BaZr_0.87Y_0.1M_0.03O_3−δ (BZYM) with transition metal as B-site co-dopants (M = Co, Fe, Mn) were synthesized by auto-combustion method using different chelating agents, i.e., oxalic acid and spinach dried leaves powder. The stoichiometric amount of [Ba(NO₃)₂], [Zr(NO₃)₄⋅5H₂O], [Y(NO₃)₃⋅6H₂O], [Mn(NO₃)₂⋅2H₂O], [Fe(NO₃)₃⋅9H₂O] and [Co(NO₃)₂⋅6H₂O] were dissolved in distilled water on a hot plate with a magnetic stirrer at 80°C for 30 min and then stirred at 120°C for 60 min to obtain a homogeneous solution. 20 wt.% of oxalic acid was dissolved in the homogeneous solution as a chelating agent. The solution was stirred continuously at 90°C to form a gel which was auto combusted to powder form. The powder obtained was sintered at 1,180°C for 6 h. The same stoichiometric amount of nitrate was used to prepare another homogeneous solution in the same way, with another chelating agent, i.e., 20 wt.% of spinach dry leaves powder. Again, the homogeneous solution was stirred at 80°C for 30 min and then stirred at 120°C for 60 min to produce a gel that auto combusted into powder. These powder samples were also sintered at 1,180°C for 6 h. The pellets were formed using a hydraulic press at 100 MPa for 5 min (Figure 1).

FIGURE 1

FIGURE 1. Schematic representation for the synthesis of BaZr_0.87Y_0.1M_0.03O_3−δ (BZYM) electrolyte.
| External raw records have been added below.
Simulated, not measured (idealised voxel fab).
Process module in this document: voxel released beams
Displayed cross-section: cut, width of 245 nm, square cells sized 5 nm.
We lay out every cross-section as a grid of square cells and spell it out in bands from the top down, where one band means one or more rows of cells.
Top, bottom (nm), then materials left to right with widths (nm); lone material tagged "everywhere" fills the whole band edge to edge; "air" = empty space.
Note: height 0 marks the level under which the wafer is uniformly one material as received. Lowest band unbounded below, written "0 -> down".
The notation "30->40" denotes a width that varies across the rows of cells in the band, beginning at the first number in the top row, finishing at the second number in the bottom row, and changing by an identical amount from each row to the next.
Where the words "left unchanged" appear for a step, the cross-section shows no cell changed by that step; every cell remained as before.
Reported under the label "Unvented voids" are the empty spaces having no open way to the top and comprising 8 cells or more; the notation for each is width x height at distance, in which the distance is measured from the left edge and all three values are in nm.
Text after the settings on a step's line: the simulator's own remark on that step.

2.1 Material characterizations

The analysis of the BaZr_0.87Y_0.1M_0.03O_3−δ (M = Co, Fe, Mn) was conducted through X-Ray diffractometer (XRD; Bruker D8, Netherlands), Thermogravimetric analysis (TGA; STA 449 F5 Jupiter, Netzsch, Selb, Germany), Scanning electron microscopy (FESEM JEOL, Japan), Energy dispersive analysis (EDX), Fourier Transform Infrared spectroscopy (FTIR; JASCO 4600). The ionic conductivity was obtained through four probe DC method at 200°C–600°C. Ionic conductivity was calculated using equation.

$\sigma =\raisebox{1ex}{$L$}\!\left/ \!\raisebox{-1ex}{$RA$}\right.(1)$

The Arrhenius equation was used to determine the relation between temperature and conductivity.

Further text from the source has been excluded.